Ain’t No Trip to Cleveland: Bottle Rocket – Alamo Drafthouse Rolling Roadshow

If you’re coming in from Dallas, the drive to Hillsboro takes about an hour-and-a-half. It is a drive filled with mostly gas stations and three-in-one fast food restaurants, the setting Texas sun peering behind long stretches of highway, your car steering wheel never actually turning, just resolutely pointing straight.

It is dark outside when my girlfriend and I finally pulled up to the Days Inn Hillsboro, a wholly unremarkable stop on the side of that same highway. It’s like any other motel: no distinguishing features, no plaque or statue or updated paint job. But it was here, over twenty years ago, that a young, pre-fame Wes Anderson wrangled a cast of unknowns and strung together a film that has remained one of my favorite movies ever.

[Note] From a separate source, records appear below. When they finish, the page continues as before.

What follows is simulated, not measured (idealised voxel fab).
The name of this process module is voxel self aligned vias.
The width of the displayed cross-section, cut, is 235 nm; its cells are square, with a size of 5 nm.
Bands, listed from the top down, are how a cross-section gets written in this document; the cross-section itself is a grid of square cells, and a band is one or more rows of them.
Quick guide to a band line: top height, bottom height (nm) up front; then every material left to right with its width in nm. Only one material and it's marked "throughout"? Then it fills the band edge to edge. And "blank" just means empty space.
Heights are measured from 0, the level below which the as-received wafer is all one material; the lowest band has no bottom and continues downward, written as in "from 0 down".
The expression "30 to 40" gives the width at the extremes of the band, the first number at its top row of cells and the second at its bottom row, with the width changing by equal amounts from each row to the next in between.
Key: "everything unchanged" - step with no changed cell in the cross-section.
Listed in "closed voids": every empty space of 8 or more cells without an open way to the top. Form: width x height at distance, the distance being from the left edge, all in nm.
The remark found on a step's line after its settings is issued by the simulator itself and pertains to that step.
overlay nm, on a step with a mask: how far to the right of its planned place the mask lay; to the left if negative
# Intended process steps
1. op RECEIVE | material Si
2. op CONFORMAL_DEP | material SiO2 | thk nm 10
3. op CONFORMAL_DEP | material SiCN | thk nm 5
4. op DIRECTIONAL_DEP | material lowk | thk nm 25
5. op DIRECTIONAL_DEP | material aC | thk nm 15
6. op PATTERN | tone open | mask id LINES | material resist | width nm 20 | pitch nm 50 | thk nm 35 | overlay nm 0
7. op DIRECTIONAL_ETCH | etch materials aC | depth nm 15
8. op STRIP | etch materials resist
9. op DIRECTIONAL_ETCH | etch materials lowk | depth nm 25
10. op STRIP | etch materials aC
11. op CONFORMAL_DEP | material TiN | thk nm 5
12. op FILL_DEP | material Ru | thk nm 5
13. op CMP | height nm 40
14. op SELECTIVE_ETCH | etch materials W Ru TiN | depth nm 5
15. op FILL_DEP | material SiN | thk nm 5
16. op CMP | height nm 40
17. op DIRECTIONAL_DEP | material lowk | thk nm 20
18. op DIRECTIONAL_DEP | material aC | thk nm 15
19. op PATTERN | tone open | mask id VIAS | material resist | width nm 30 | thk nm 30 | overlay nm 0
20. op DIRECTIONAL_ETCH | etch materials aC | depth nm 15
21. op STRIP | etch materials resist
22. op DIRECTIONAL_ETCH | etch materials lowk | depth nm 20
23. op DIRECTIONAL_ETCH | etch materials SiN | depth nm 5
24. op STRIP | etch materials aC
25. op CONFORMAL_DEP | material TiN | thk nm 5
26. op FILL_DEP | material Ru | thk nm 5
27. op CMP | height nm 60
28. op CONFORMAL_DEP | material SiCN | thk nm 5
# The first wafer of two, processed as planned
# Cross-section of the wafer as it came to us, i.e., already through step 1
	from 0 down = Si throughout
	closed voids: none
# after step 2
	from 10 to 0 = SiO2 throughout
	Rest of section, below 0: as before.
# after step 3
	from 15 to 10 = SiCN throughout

We’re a little late. Fold-out chairs and a six-pack in tow, we join the back of the audience and waited for the movie to begin. For many, this is an annual tradition, buoyed by the hopes of keeping this Days Inn afloat through tough financial times. For some, like my girlfriend and I, this is the first time to watch the movie where it was filmed, the first time to look at the Drafthouse’s giant inflatable screen and then back at that same stuccoed pool in real life. But for all of us, this might be the last. There are rumors of this Days Inn finally closing at the end of this year. This may be the last time for this event for the foreseeable future and, as the community of fans (some in costume, some not), can attest, this event will be missed.

Bottle Rocket remains an interesting blip on Wes Anderson’s filmography. His first attempt at a feature-length script, the shots and dialogue lack the polish of his future works (with minimal amounts of that signature obsessiveness and consistency). But still, twenty years later, the movie works. The Wilson brothers are fresh faces, still unsure about the camera and how their jagged grins will pop on the screen. The rotating cast of characters surrounding them each deliver pitch-perfect performances, populating a world that feels very familiar but surreal.

The credits roll and the lights surrounding the motel flicker back on slowly. Some rooms have been transformed by other fans into different representations of other Wes Anderson movies. They huddle up in rooms based on The Darjeeling Limited, drinking and eating, celebrating a movie that they have all loved for two decades, celebrating the Days Inn, for all its decrepit hallways and outdated furniture.

 

 

Somewhat surprisingly, there were no fireworks in the field that night. After the movie ended and we explored the motel grounds a little bit more, we headed back to Dallas, back down that long highway. But the night continued long after we left and I think it will still continue for a long time, even if that Days Inn Hillsboro motel might not.